With February quickly approaching it marks the time of year for our annual pilgrimage to the Pennsylvania Education Technology Expo & Conference (PETE&C) in Hershey, Pennsylvania. Over the years the conference has grown in both attendance and topics and has now expanded to two hotels and conference centers.
I’m always surprised to learn that some districts prevent teachers from attending, while others (like ours) maliciously keep a spreadsheet of teacher attendance to ensure that everyone has an opportunity to attend and that no one misses the opportunity to learn.
The prep work takes time – from getting substitutes and School Board approval to organizing travel arrangements but the benefits of having a team attend a conference are very powerful. Teachers need and want professional development to grow their skills, deepen their understanding of content knowledge, and develop new classroom strategies. Student needs seem to change as quickly as technology, large conferences such as PETE&C allow teachers to discuss best practices and classroom techniques with other teachers from different districts with different experiences and expertise. I’ve written about the value and importance of professional development at Garnet Valley and the work our LEAP Committee and administration has done to personalized professional learning for our teachers. Conferences like PETE&C provide a nice supplement to professional learning for districts and if done correctly, create teacher leaders who become turn around trainers for newly learned material. Aside from the main focus of the conference, there are a few hidden benefits of off-site learning as well:
Grow your professional network
The opportunity to exchange ideas, share resources, and participate in discussions with professionals from other parts of the State is invaluable. There will be many teachers anxious to share twitter handles, lesson plans, activities, and classroom sites. There will be heavy-hitters there as well. Last year’s Keynote, George Couros (@gcouros) gave an amazing talk on the purposeful use of technology and the value of teachers as innovators. Seeing George in person was much more engaging than watching any TED Talk and now our entire faculty and staff will get that same opportunity in August when George visits Garnet Valley on our opening day.
For some teachers, especially new hires, interaction with other teachers can be infrequent and minimal. The busy life of a classroom teacher does not lend itself to having the freedom of socialization during the work day. Preparing activities, answering emails, and returning phone calls, unfortunately, takes precedent to getting to know your colleagues on a personal level. Conferences and off-site professional development opportunities allow teachers to forgo the daily grind and focus on building personal relationships, unwinding, and having a memorable group experience.

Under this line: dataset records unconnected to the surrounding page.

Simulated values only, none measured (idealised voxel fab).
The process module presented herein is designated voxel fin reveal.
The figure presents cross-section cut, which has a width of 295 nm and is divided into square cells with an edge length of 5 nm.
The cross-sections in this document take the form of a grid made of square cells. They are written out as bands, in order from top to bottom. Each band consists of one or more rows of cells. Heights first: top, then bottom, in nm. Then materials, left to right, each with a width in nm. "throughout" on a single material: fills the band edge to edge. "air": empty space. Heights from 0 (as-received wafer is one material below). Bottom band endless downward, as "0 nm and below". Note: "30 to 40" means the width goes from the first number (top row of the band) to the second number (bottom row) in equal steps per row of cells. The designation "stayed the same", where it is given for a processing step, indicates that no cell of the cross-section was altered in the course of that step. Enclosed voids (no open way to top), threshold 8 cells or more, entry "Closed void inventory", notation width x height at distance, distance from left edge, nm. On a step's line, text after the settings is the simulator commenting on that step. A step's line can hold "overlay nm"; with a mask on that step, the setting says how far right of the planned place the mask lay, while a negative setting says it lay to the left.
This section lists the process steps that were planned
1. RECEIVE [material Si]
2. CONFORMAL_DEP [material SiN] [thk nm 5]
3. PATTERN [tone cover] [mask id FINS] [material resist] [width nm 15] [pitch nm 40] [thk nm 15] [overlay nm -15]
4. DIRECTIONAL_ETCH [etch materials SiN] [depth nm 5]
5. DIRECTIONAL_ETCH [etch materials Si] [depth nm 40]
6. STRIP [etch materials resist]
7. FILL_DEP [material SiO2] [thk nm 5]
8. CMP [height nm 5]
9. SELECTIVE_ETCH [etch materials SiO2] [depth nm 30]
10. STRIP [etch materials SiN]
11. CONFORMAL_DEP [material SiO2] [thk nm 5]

Seeing the latest trends in education
Some teachers avoid the Expo center because they don’t have a budget or responsibility to purchase classroom equipment. This is a BIG mistake, as knowing the latest trends in education and seeing what “possibilities” exist are valuable pieces of information for classroom teachers and often promote innovation in the classroom. Teachers should take pictures and get brochures and business cards to bring back to district decision makers. The input from all stakeholders on equipment, software, and “new trends,” allows districts to plan, organize, and budget for years to come.
This year’s conference looks to be a busy one for Garnet Valley. Not only are we taking 15+ teachers and administrators, we are also facilitating a number of different sessions and participating in many discussion groups. We look forward to seeing old colleagues and are excited at the opportunity to make new ones.